I am interested in Professor Kirby's statement that scientific evidence changes on an ongoing basis. There are scientists who tell us that no matter what we do on climate change, it will have very little effect and that this happens in cycles, be it every hundred years or over centuries. We can get carried away with this and with people like the professor and the so-called experts to whom he refers. I would be interested to know his definition of an expert. We have had experts in the financial sector like Mr. Fingleton or Mr. Dunne in construction. Are these the sort of people to whom the professor refers when he talks about experts? The ordinary people are probably the most educated of all, yet there seems to be no room for their thoughts to be taken into consideration.

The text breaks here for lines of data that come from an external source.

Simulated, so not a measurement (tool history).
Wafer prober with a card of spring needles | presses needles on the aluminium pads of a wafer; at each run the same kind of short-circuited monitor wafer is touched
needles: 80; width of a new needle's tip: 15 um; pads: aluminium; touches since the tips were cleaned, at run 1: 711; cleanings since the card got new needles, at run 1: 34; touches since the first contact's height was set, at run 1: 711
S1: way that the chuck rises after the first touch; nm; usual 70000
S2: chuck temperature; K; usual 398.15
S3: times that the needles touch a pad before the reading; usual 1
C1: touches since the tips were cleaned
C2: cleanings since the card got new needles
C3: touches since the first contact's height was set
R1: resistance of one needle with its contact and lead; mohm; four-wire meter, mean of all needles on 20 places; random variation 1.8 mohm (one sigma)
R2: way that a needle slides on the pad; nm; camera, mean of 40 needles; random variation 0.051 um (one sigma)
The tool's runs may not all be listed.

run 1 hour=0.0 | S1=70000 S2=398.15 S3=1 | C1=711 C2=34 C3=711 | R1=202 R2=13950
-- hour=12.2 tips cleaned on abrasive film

I put it to Professor Kirby that the effect we have in Ireland is minuscule, no matter what we do. We can do ourselves damage ultimately. Most speakers have spoken about agriculture. Agriculture is the only industry that has saved this country in times of trouble, because 98% of what we produce in agriculture is exported. We are the closest to organic production of food in the world, because we produce our food in natural conditions. Compare that with the factory farming carried on in places like the Netherlands on the seashore, where animals never see daylight. We have to place more significance on what we have and then look at climate change from a different light. I am concerned to get this balance right. I did not hear Professor Kirby speak about balance today. He is very passionate about what he is proposing. We can work on that, but we should work on it on the basis that it does us least damage, that we are able to reach our food production targets and that we place more emphasis on the people who are starving in the world.